It is 10:30 p.m. on a Sunday, and I am pointing the blue flame of a propane torch at a little glass piece fixed to the end of a water pipe. It takes about a minute for the glass nail to start to glow red-hot. That's when I turn the torch off and start my timer. After about 40 seconds, the red glow has faded and I drop a piece of hash about the size of a grain of rice onto the nail. I breathe in as the hash vaporizes and get a hit that pops with fruitiness and the epitome of fresh green flavor.

And with that airy, light hit, all the stress from my weekend job fades away as I sink into my couch.

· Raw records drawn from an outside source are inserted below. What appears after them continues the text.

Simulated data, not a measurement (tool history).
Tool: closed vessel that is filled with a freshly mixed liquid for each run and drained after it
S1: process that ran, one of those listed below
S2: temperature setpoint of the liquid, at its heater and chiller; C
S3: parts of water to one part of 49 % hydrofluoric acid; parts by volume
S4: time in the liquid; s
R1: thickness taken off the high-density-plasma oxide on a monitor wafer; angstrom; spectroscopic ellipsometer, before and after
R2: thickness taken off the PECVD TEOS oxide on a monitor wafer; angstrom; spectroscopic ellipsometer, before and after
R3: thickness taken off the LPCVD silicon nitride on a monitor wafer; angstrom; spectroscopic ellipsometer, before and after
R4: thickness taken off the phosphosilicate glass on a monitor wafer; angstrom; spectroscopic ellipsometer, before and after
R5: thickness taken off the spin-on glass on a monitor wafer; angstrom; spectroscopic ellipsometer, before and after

Mentioning dabbing in the company of adults, even the pot-friendly twentysomethings I spend most of my time with, evokes laughs and mocking scorn: "Isn't that like the moonshine of weed?" "Why do you need to get THAT high?" "What's next, you're going drill a hole in your skull and get high through a cranial IV of THC?"

I usually respond by offering them a small dab of a top-shelf concentrate, and they are almost always convinced that dabs are far more interesting than they thought. Concentrates are as fine a local craft product as any award-winning Washington State wine or beer. Pot farmers are some of the most exacting gardeners in the world, and the processors making top-shelf concentrates are as precise and professional as any brewer or vintner. And all of their work happens in Washington, often grown and processed within Seattle itself.

Most concentrates used for dabs test from 65 to 99 percent THC, which make them astoundingly strong, between three and five times as strong as top-shelf cannabis flower. But think about these potency numbers through the lens of the alcohol industry and they seem less absurd. Whiskey is at least eight times stronger than an average beer, and can sometimes be sold as high as 60 percent alcohol, about 12 times stronger than beer. Meanwhile, consuming too much THC can't kill you, but alcohol can.

That fruity dab I did at the beginning of this story was a Pineapple Express hash made by Terpco. An earlier visit to Terpco's Sodo facility reminded me immediately of a craft brewery—the people who own the company are also the ones making the product, and every aspect of their business is built around the craft. They start with fresh, uncured bud and then freeze it, preserving all of the pot's flavorful terpene compounds. Then they process their weed using purely mechanical means, in either ice-water baths for their "ice wax" or pushed through filters on mechanical presses for their "rosins."

"Our techniques are all about making the terpiest dabs possible, and we firmly believe that using our solvent-free process does that," said Tyler Smith, co-owner of Terpco.

Not every great dab is solvent-free, though. Oleum Extracts nearly swept this year's DOPE Cup—the premier weed contest in Washington—with five different awards in the extract category. Oleum extracts their concentrates by using a blend of propane, butane, and other hydrocarbon gases, producing potent but still flavorful concentrates. Justin Marsh, spokesperson for Oleum, said their techniques allow an even greater concentration of flavor.

"It ends up with that very sweet, very nice flavor," Marsh said. "We've taken out all of the bad-tasting stuff like the plant's chlorophyll, the salts, the minerals."

X-Tracted Laboratories is another hydrocarbon processor making some of the finest dabs in the world out of their Sodo facility. I got my hands on some Super Lemon Haze from their Refine Seattle line of concentrates, and it packed the clearest, strongest punch of lemon flavor I have ever had in a weed.

Ryan Abernathy, the president of X-Tracted, has a long history in making extracts (he said he made his first extraction in 1994) and is widely respected for his concentrates.

"We love the smell of cannabis, we love the flavors of cannabis, and we want to preserve and enhance those profiles and even take it to a new level," Abernathy said.

One of the biggest problems facing the concentrate industry is the abundance of terrible extracts. If these three companies—Terpco, Oleum, and X-Tracted—are equivalent in their industry to top-tier craft breweries like Seattle's Cloudburst Brewing or Holy Mountain Brewing, then their bottom-shelf counterparts are akin to your neighbor's first batch of home-brewed beer. If your first IPA tasted like a dryer sheet and looked like pond scum, would you keep drinking beer? Probably not. So if your first experience with a dab tasted like shit and left you feeling too high and uncomfortable, seek out some top-shelf stuff, take only a pinch, and prepare to be blown away by the essence of cannabis.